With that in mind, we are introducing a new series, the Alamogordo Wine Chronicles. In this series we will teach, review and explore the world of wine.  Today's topic the  5 S’s of Wine Tasting...

See - The color of the wine can be a good indicator of its variety, whether it was aged in oak, and the concentration and body of the wine. We are primarily looking for clarity, intensity and color.

Smell - When you smell a wine, you are trying to detect the different notes that make up the aroma, but you first need to check if the wine has a fault or has any off aromas. There are three main types of smells that you will smell in wine: primary aromas, secondary aromas and tertiary aromas.

Primary aromas are the smells that you will smell in the grape itself and from the primary fermentation. These include fruity smells like strawberry, apple, as well as floral scents like rose and honeysuckle.

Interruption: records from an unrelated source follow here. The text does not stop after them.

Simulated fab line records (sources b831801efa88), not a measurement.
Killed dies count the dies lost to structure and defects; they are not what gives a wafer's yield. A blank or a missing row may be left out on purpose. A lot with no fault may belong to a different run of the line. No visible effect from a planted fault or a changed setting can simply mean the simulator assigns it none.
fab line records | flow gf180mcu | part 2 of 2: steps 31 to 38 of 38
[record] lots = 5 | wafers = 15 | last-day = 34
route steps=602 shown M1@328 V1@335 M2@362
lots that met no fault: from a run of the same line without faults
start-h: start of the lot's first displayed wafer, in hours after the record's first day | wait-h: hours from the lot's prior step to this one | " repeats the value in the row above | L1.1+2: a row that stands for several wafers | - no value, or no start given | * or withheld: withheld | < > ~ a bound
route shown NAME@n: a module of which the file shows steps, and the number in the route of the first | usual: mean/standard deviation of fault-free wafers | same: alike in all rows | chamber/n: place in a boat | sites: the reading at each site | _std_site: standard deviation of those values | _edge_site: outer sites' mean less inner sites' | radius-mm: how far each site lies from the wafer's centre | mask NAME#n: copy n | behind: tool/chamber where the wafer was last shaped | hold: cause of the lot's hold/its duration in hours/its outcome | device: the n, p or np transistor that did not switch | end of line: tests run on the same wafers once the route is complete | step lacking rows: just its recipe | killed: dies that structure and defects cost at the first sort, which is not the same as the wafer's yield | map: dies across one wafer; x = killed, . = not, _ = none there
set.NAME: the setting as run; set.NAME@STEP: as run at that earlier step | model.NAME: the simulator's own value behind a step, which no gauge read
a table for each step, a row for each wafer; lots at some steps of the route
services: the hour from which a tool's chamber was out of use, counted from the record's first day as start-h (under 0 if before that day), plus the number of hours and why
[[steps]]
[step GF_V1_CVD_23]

Secondary aromas are those originating from the post-fermentation wine making process, such as from the yeast or oak and include the aroma of brioche or vanilla.

Tertiary aromas are the smells that you will detect in the wine after maturation. These include earthy smells like mushroom and tobacco, as well as fruit development smells, like fig and exotic spice, like cinnamon.

Swirl - the art of the swirl. Swirling the wine is important because it allows you to smell the aromas more accurately. When you swirl the wine, it causes the surface of the wine to move. This movement creates tiny bubbles that release the aromas and flavors of the wine. The more you swirl the wine, the more aromas and flavors will be released. This way, you can smell all the different aromas that make up a particular vintage of a Pinot Noir or a Merlot, for example.The easiest way to swirl is to leave the glass on the table and move it in a steady circular motion.

Sip - When you sip the wine, you are allowing it to coat your entire tongue and palate and to expose your taste buds and mouth to all the nuances of flavor and texture. You can also evaluate the wine’s body, acidity, sweetness and tannins and whether it is in balance. By sipping the wine, you can determine the mouthfeel of the wine, as well as whether or not you like it.

It is also important to note the texture of the wine. Is it light and refreshing, or is it heavy and full-bodied?

You are looking for an alcohol taste or sensation (the back or your mouth will feel warm) and how long it lingers in your mouth and throat. This can be short, medium or long. Believe it or not, some wines linger for over a minute. This is called the finish.

Savor - When you savour the wine, you are giving it time to digest. This allows you to taste the flavours and aromas more distinctly. You can take the time to assess the wine’s qualities and maybe take a guess on its provenance from all the sensations you have identified.

When you take the five s’s of wine tasting into account, you will have a much better understanding of what you’re tasting. We hope you enjoyed our first of many lessons! Now grab a bottle and let's savour the moment!